Configuration fields
| Field | Values | Default | Meaning |
|---|---|---|---|
consistency | EVENTUAL, BEFORE_ON_PRIMARY_FAILOVER, BEFORE, AFTER, BEFORE_AND_AFTER | BEFORE_ON_PRIMARY_FAILOVER | Transaction consistency guarantee enforced by the group. BEFORE_ON_PRIMARY_FAILOVER guarantees read-your-writes after a failover with low overhead. |
exitStateAction | READ_ONLY, OFFLINE_MODE, ABORT_SERVER | READ_ONLY | What a member does when it involuntarily leaves the group, for example on unrecoverable error or quorum loss. |
autoRejoinTries | 0..N | 3 | How many times a member tries to automatically rejoin after being expelled before giving up. |
groupName | UUID string | auto-generated | Pins group_replication_group_name. When unset, the operator generates a UUID on first bootstrap and persists it to status. Immutable once the group exists. |
Version requirement
Group Replication requires MySQL 8.0.22 or later. The validating webhook rejects
clusters that request groupReplication with an older server version. MySQL 8.0,
8.4, and 9.x are supported.
How Group Replication changes the operator's role
Under async replication the operator makes HA decisions: it detects primary
failure, selects a candidate by GTID dominance, fences the old primary, and
writes targetPrimary to trigger promotion. Under Group Replication, those
decisions move into the group. The operator declares desired membership through
spec.instances and observes what the group reports:
| Concern | Async | Group Replication |
|---|---|---|
| Primary election on failure | Operator selects candidate, fences, repoints targetPrimary | Group auto-elects; operator mirrors into currentPrimary |
| Switchover | Operator and in-pod stop/promote/demote dance | group_replication_set_as_primary UDF; operator observes result |
| Split-brain guard | Primary Lease and GTID divergence checks | Quorum (majority consensus); Lease disabled |
| Fencing | Stop mysqld, routable=false | STOP GROUP_REPLICATION (graceful leave), quorum-guarded |
| Sync durability | Semi-sync ack count self-healing | group_replication_consistency and certification; semi-sync disabled |
| Replica provisioning | XtraBackup clone and CHANGE REPLICATION SOURCE | Distributed recovery (Clone plugin); optional XtraBackup pre-seed |
| Replica health | SHOW REPLICA STATUS IO/SQL threads | performance_schema.replication_group_members member state |
This is implemented as a topology strategy split. The main reconcile loop calls
through a topology.Reconciler interface with two implementations: async and
groupReplication. Code paths that differ between topologies (failover,
switchover, fencing, semi-sync, primary lease, provisioning gating) are isolated
behind this interface. Shared code (credentials, RBAC, PKI, services, PVCs,
backups, monitoring) is unchanged.
The async implementation is byte-for-byte the existing code paths. The Group Replication implementation never touches the async path, and async behaviour is guarded by its existing test suite.

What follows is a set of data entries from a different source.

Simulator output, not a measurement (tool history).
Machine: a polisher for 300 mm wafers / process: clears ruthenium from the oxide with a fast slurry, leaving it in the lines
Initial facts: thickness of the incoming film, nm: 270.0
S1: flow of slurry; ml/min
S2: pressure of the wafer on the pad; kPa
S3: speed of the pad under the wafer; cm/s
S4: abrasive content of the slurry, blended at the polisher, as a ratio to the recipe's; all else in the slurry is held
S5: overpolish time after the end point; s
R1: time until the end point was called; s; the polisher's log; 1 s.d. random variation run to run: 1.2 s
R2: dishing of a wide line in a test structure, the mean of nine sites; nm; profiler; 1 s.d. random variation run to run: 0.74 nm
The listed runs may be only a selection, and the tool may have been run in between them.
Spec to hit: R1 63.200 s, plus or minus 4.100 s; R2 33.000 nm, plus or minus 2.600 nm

Architecture: observe and reflect
Every Group Replication design choice follows one rule: the operator never makes
an HA decision the group is responsible for. The operator declares who should be
in the group (desired membership from spec.instances) and who should be primary
on a planned switchover (a request through the UDF). It then observes
replication_group_members and mirrors reality into status.currentPrimary,
role labels, and routing.
Status model
The operator publishes a cross-validated group view under
status.groupReplication:
| Field | Description |
|---|---|
groupName | The pinned group_replication_group_name UUID. Sticky and immutable. |
bootstrapped | true once the group has been created at least once. Sticky: never cleared. Makes bootstrap exactly-once across restarts. |
primaryMember | The pod name of the group's elected PRIMARY. Mirrored into currentPrimary. |
members | Per-member state, role, and reachability from the quorate group view. |
hasQuorum | Whether a majority of configured members is ONLINE. |
viewId | The current group view identifier, which changes on every membership change. |
observedViewMax | The largest group view size ever observed. Sticky: used as the quorum denominator. |
currentPrimary continues to exist and is set from primaryMember, so all
downstream consumers (services, the plugin, status conditions) work unchanged.
Cross-validated observation
The operator does not trust a single member's self-report for who is primary. Instead, it:
- reads the group view from every reachable member over the mTLS control API;
- takes the majority verdict from ONLINE members whose view is quorate;
- cross-validates that the reported PRIMARY is agreed upon across the majority.
A single lying or stale member is outvoted by the group view. The operator is the
sole writer of status.currentPrimary and status.groupReplication.* under
Group Replication. The status-authorization webhook denies instance identities
every status write on GR clusters, so no compromised instance can forge the
primary or mask a quorum loss through the Kubernetes API.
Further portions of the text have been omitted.